Comoros

Cluster Munition Ban Policy

Last updated: 04 September 2020

Ten-Year Review: State Party Comoros ratified the convention on 28 July 2010. It has participated in meetings of the convention, but not since 2013. Comoros has voted in favor of key annual United Nations (UN) resolutions promoting the convention since 2015 and it has elaborated its views on important issues for the interpretation and implementation of the convention.

Comoros states that it has never used, produced, transferred, or stockpiled cluster munitions. It must provide a transparency report for the convention to formally confirm this cluster munition-free status.

Policy

The Union of Comoros signed the Convention on Cluster Munitions on 3 December 2008, ratified on 28 July 2010, and the convention entered into force for the country on 1 January 2011.

Comoros has not adopted national implementation legislation to enforce the convention’s provisions.[1]

As of August 2020, Comoros still has not submitted its initial Article 7 transparency report for the Convention on Cluster Munitions, which was originally due by 30 June 2011.

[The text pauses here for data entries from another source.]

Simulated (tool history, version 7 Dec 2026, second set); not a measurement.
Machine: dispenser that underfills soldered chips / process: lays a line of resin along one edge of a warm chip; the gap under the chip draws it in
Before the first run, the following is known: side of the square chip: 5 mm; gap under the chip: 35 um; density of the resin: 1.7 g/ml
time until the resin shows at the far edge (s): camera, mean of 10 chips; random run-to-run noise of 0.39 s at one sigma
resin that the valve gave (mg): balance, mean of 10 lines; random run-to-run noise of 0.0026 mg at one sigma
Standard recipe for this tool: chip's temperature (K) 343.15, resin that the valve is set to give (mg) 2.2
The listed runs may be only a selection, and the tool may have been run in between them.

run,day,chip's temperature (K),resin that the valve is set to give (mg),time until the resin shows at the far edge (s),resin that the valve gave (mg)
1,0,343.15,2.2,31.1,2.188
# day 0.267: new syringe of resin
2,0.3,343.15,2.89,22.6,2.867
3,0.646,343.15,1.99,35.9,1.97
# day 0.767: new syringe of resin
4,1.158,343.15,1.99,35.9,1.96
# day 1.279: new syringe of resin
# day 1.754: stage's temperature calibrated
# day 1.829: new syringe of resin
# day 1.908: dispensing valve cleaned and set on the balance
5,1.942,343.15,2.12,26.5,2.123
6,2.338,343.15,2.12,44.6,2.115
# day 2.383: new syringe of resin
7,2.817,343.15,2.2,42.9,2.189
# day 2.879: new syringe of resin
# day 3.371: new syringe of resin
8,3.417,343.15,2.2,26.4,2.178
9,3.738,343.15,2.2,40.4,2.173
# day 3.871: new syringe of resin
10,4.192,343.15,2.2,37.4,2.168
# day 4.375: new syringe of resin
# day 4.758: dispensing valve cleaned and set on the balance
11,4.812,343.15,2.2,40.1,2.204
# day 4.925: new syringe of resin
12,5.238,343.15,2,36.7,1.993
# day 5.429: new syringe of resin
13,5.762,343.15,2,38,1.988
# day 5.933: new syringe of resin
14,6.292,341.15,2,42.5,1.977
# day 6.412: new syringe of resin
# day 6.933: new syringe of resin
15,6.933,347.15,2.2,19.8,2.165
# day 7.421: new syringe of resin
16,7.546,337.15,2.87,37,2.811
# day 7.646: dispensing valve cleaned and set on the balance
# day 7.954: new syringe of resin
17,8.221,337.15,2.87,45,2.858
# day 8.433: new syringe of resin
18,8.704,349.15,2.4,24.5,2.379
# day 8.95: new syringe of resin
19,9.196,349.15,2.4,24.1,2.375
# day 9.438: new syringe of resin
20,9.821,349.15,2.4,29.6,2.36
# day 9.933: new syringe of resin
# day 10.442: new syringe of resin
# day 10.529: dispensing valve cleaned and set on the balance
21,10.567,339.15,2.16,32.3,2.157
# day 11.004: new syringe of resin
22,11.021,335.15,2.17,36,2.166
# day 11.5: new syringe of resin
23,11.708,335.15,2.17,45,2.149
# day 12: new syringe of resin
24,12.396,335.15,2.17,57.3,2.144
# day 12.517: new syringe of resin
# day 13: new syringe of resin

Comoros participated in the Oslo Process that created the convention and advocated for the strongest possible text.[2]

Comoros participated in the convention’s Meetings of States Parties in 2011–2013, but none since then.

In December 2019, Comoros voted in favor of a UN General Assembly (UNGA) resolution promoting implementation of the Convention on Cluster Munitions.[3] Comoros has voted in favor of the annual UNGA resolution on the convention since it was first introduced in 2015.

Comoros has voted in favor of UNGA resolutions condemning the use of cluster munitions in Syria, most recently in December 2019.[4]

With respect to the prohibition on transit of cluster munitions through the territory of a State Party, Comoros has stated, “we cannot tolerate any form of transit, even from states which have not signed the convention.”[5]

Comoros has not elaborated its views on other important issues relating to the convention’s interpretation and implementation, such as the prohibition on foreign stockpiling and assistance with prohibited acts in joint military operations, and the prohibition on investing in cluster munition production.

Comoros is a State Party to the Mine Ban Treaty. It is not party to the Convention on Conventional Weapons.

Use, production, transfer, and stockpiling

Comoros has stated that it has never used, produced, transferred, or stockpiled cluster munitions.[6] It must provide an Article 7 transparency report for the convention to confirm its cluster munition-free status.



[1] Legislation to ratify the convention was approved by the Federal Assembly on 9 June 2010 (Law No. 10-OOS/AU) and signed into law by the president 10 days later (Presidential Decree No. 10-078/PR). Letter No. 261/07/MP/NY-10 from Mohamed El-Marouf, Chargé d’Affaires, Permanent Mission of the Union of Comoros to the UN in New York, 26 July 2010.

[2] For details on Comoros’ cluster munition policy and practice up to early 2009, see Human Rights Watch (HRW) and Landmine Action, Banning Cluster Munitions: Government Policy and Practice (Ottawa: Mines Action Canada, May 2009), p. 60.

[3]Implementation of the Convention on Cluster Munitions,” UNGA Resolution 74/62, 12 December 2019.

[4]Situation of human rights in the Syrian Arab Republic,” UNGA Resolution 74/169, 18 December 2019. Comoros voted in favor of similar resolutions during 2013–2018.

[5] Email from Bourhane Mirhane, Ministry of External Affairs, 18 April 2011.

[6] Interview with Mohamed El-Marouf, Permanent Mission of the Union of Comoros to the UN in New York, in Pretoria, 25 March 2010.


Mine Ban Policy

Last updated: 18 December 2019

Policy

The Islamic Republic of the Comoros acceded to the Mine Ban Treaty on 19 September 2002, becoming a State Party on 1 March 2003. Legislation to enforce the antipersonnel mine prohibition domestically has not been enacted.

Comoros has not attended any recent meetings of the treaty, including the Third Review Conference in Maputo in June 2014. Comoros submitted its initial Mine Ban Treaty Article 7 report on 20 April 2003 and a subsequent report on 24 June 2004, but has not since provided annual updates.

On 5 December 2018, Comoros voted in favor of UN General Assembly Resolution 73/61 promoting universalization and implementation of the convention.[1]

Comoros is not party to the Convention on Conventional Weapons. Comoros is party to the Convention on Cluster Munitions.

Comoros has never used, produced, imported, exported, or stockpiled antipersonnel mines, including for training purposes.



[1] “Implementation of the Convention on the Prohibition of the Use, Stockpiling, Production and Transfer of Anti-Personnel Mines and on Their Destruction,” UNGA Resolution 73/61, 5 December 2018.